I had a problem. I had this quilt that I really liked, however it was just a wee bit too small for the bed. Ah, but then I had an idea to address that problem! Here’s just what that plan was, and how with some simple sewing techniques the problem was resolved.
So, here’s my idea of how to fix a quilt that is too small…
Even though there is really nothing special about this quilt… I bought it 20 or 25 years ago (from I don’t even remember… maybe TJ Maxx?) I do remember that it was really inexpensive, for sure it was less than $30… But for some reason, I’ve always loved this quilt, I guess it’s partly due to the fun colors and patterns of the simple country calico fabrics, and I thought it would be a great fit for the bed at the cottage. It was and it wasn’t… a great fit that is… though the colors and style looked great, it really was just a little bit too small for the bed.
When I made the bed I would try to favor the side by the door,
so it looked better from the hallway, but that left hardly anything hanging over on the opposite side, and as you can see in this picture, the too small quilt, even when favoring the door side, still didn’t cover enough of the sheet and mattress it was supposed to be covering. (that kind of reminds me of something I’ve struggled with most of my life… ‘high waters’ you know, pants that are just a little bit too short… not totally covering those pesky socks and tops of the shoes, ohhhh I just hate that…) just so awkward looking.
But the other day I got a brilliant idea,
(OK, I got the idea the other month, and it’s moderately brilliant at best, but I did finally put it to fruition the other day)… and using some extra scrap fabrics, I set about fixing the quilt that was too small.
And, no, no quilting skills whatsoever are required for my simple fix.
If you don’t already have a sewing machine, here are several reasonably priced choices.
Here’s what I planned to do:
I decided to make the quilt wider and a little bit longer by adding a ruffle of sorts to 3 sides of the quilt… well 2 sides and one end, to be exact.
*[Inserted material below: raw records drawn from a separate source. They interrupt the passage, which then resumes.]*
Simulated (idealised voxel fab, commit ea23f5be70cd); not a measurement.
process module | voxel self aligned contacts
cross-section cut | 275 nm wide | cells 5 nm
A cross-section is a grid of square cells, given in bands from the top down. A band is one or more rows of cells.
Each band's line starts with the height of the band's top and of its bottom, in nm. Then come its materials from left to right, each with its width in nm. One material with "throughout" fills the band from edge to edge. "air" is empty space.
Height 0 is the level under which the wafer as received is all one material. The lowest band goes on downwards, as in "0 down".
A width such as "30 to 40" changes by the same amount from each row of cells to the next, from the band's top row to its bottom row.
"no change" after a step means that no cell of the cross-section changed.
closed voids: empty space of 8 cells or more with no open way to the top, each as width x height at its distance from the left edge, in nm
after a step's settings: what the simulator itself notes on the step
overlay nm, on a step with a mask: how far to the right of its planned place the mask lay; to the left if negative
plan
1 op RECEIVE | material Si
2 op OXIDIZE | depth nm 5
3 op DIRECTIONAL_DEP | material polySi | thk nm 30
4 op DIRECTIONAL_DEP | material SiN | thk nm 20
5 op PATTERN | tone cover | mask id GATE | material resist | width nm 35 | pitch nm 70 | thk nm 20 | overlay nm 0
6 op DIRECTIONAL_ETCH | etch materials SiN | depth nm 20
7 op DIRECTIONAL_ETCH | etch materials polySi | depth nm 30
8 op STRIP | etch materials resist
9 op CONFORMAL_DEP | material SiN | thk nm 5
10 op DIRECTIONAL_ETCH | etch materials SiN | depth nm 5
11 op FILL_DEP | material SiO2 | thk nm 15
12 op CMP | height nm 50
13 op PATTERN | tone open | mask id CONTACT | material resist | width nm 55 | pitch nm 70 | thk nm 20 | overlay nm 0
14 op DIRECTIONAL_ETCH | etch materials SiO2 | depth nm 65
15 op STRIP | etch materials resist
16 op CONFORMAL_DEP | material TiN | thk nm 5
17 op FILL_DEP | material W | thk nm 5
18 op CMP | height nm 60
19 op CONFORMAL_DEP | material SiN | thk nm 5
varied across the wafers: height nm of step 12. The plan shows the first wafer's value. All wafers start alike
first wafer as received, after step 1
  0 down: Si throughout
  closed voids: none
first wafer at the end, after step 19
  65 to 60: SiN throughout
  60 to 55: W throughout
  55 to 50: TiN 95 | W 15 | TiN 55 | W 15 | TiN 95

But I didn’t want the ‘ruffle’ to be gathered, just to lay flat, more of a flange than a ruffle really.
For my ruffle/flange I decided to use 2 different fabrics, creating a layered effect,
a blue floral toile and a green and white ticking type fabric. (remember the sewing closet in our former house? Well when we moved into our 100 year old house, I drastically thinned down those fabrics, but these 2 were survivors, and now I’m so happy because they were perfect for this project!) I wanted the green stripe to be wider so that it would show below the blue floral once the quilt was finished.
First, I figured out how much scrap fabric I had and how much I needed and how many strips I needed and how wide each strip would be, etc. etc. etc. (if you really need help with this part, feel free to email me and I’ll walk you through it, but I don’t want to bore you to death with the details here)
Then once I knew how wide each strip would be, I penciled a line across the fabric on the wrong side.
By actually drawing the line on the fabric, using a straight edge, it gives a very accurate line to cut the strips with.
After cutting the strips of fabric, I then sewed all the strips of the green striped fabric together, right sides together; and all the blue floral strips together, right sides together. That created one super long strip of each of the two different fabrics.
To finish the edges of the ruffle/flange
I opted to actually zig zag the raw edge instead of the typical double fold and straight stitch. I didn’t want the stiffness from a double folded edge, and since the quilt is super simple, I decided that a zig zag edge fit right in with that style.
The next step was to sew the top floral fabric to the bottom striped fabric.
I did this to make the final attachment of the ruffle to the quilt edge much easier.
Then the final step was attaching the ruffle to the actual quilt.
I laid the ‘ruffles’ (that were already sewn together) face down on the quilt back to stitch through all the layers, attaching the ruffle to the edge of the quilt. I tried to carefully sew the ruffle on so that the stitching lined up with the already existing stitching of the quilt edging.
Here’s the same side, now with the double ruffle/flange sewn on the quilt.
You can see how now there is plenty of ‘coverage’ for the sheets and mattress, as there is supposed to be. No more awkward ‘high waters’ look here! (can’t totally claim that with my pants though… and I don’t think toile or ticking stripe additions will look quite right on my pants)
Oh, and when I got to the corners of the quilt, I stopped the fabric, and zig zagged the edge of the side of the ruffle, again keeping it super casual.
Yes, the pillow really says it perfectly, in regards to a lot of things around here, and certainly for this style of sewing… just ‘relax’ for Pete’s sake, it’s a cottage and a very simple casual quilt, with a now very simple double ruffle/flange that looks cute and casual, but covers what’s it’s meant to cover.
Did you know I now offer e-decorating? I can help you with your decorating needs via email, without having to step foot in your home. If you’re interested in more information, visit my e-decorating site: Frame and Frills. I’d love to help you with your project!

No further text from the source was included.